Put this way, the topic also speaks to the question of our organizational values, an issue that lately has been raised both in meetings for heads of subjects at our faculty and by the rector’s leading management team. Could we get better at defining our core values at Åbo Akademi university, and what would these be?

The notion of organizational values is sometimes met with some degrees of healthy suspicion. Do not organizational values primarily represent an instrumental way of branding an organization, of creating looks of something nice and attractive. If that happens, organizational values are deprived of relevance, and they do not reflect the identity of the organization itself.

What should, for instance, be intrinsic core values for a university?

Organizational values can also remain superficial and not implemented to the degree needed. For obvious reasons, inclusion and equality are today common core values in many organizations. As part of our strategy at AAU it is, among other things, claimed that:

Åbo Akademi University will also be an international workplace that recognises and utilises the knowledge and competences of the staff and students. Equality, non-discrimination, inclusion, health, career paths, flexibility and responsibility are self-evident aspects of the dynamic study and work environment at Åbo Akademi University.

Still, people with knowledge in e.g. studies of gender, sexuality and race have often been able to address how much effort it requires to reach far enough with adhering to such values and to be seen as reliable and sincere in this matter. Organizational values can also be only empty talk.

From another perspective, we can also claim that the values we are dependent of for working together are, and need to be, closely tied up with the different roles we have in relation to each other. From being e.g. students, teachers, or service providers, follows different expectations with regards to our code of conduct. What could be a common point for and unite these roles?
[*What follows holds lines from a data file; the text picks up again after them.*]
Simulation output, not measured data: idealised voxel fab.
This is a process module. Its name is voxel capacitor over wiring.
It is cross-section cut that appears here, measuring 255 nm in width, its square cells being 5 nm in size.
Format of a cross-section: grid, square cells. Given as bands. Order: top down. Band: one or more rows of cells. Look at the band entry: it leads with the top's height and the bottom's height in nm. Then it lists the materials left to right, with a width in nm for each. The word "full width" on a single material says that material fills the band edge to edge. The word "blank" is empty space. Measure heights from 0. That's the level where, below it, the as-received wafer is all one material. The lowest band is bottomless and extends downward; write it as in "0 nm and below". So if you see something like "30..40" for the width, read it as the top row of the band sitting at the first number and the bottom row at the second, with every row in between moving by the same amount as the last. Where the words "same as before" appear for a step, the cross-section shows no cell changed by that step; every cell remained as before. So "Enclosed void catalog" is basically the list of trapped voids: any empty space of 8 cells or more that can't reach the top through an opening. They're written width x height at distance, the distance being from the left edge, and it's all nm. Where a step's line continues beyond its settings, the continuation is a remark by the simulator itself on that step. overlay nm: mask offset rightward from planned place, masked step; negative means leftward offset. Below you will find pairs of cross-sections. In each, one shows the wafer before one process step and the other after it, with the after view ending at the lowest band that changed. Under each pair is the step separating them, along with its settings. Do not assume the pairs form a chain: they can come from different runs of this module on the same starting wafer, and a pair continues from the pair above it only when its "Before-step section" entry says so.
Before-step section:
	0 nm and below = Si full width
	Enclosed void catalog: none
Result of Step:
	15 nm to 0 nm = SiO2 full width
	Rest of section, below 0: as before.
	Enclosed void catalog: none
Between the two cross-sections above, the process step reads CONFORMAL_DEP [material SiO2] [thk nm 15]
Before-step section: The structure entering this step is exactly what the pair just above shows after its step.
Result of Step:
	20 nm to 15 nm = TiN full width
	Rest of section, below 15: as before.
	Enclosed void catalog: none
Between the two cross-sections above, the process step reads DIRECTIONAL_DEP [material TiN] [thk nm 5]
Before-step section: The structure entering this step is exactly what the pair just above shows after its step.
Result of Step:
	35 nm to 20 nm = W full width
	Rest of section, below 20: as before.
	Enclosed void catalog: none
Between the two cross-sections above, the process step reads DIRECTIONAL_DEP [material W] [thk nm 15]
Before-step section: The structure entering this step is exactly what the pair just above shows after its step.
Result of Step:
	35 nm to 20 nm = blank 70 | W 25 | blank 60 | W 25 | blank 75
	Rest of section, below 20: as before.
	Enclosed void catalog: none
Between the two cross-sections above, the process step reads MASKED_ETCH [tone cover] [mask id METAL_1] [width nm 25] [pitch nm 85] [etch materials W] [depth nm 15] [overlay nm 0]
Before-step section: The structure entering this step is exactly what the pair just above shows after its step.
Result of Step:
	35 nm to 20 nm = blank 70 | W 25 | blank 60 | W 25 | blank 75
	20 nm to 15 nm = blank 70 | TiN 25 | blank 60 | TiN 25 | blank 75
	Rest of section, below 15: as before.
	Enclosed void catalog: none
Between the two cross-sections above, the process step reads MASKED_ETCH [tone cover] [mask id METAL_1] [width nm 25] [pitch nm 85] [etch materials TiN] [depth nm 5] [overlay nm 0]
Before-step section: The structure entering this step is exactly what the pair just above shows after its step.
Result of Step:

Nonetheless, we are one community and I do think we need ways of thinking of how we work together. We need ways of discussing and articulating this, including what our context – the fact that we are a university – means for all this.

I have brought up a couple of critical points with regards to the idea of core organizational values. Already these indicate that any process on organizational values must be sincere, reflective, critical and context bound. It is therefore something that also takes time and engagement, and demands bravery.

Finally, perhaps there is also another way to think of values for living together as a working community. In contrast to an instrumental approach based on our specific roles, or our goals and what we want to achieve, we can depart from more basic questions, such as: What is needed in this situation? What can we do for each other? How can we help?

It was the same kind of basic questions that made a difference in the case of the researcher and the students, and this can also be a model for thinking of organisational values. We can make space for a basic humanity also within the university context, a community where we live and work together as students, teachers, researchers, and personnel in administration and other facilitating duties. Such a notion – being human together – can also make a difference here for our campus community.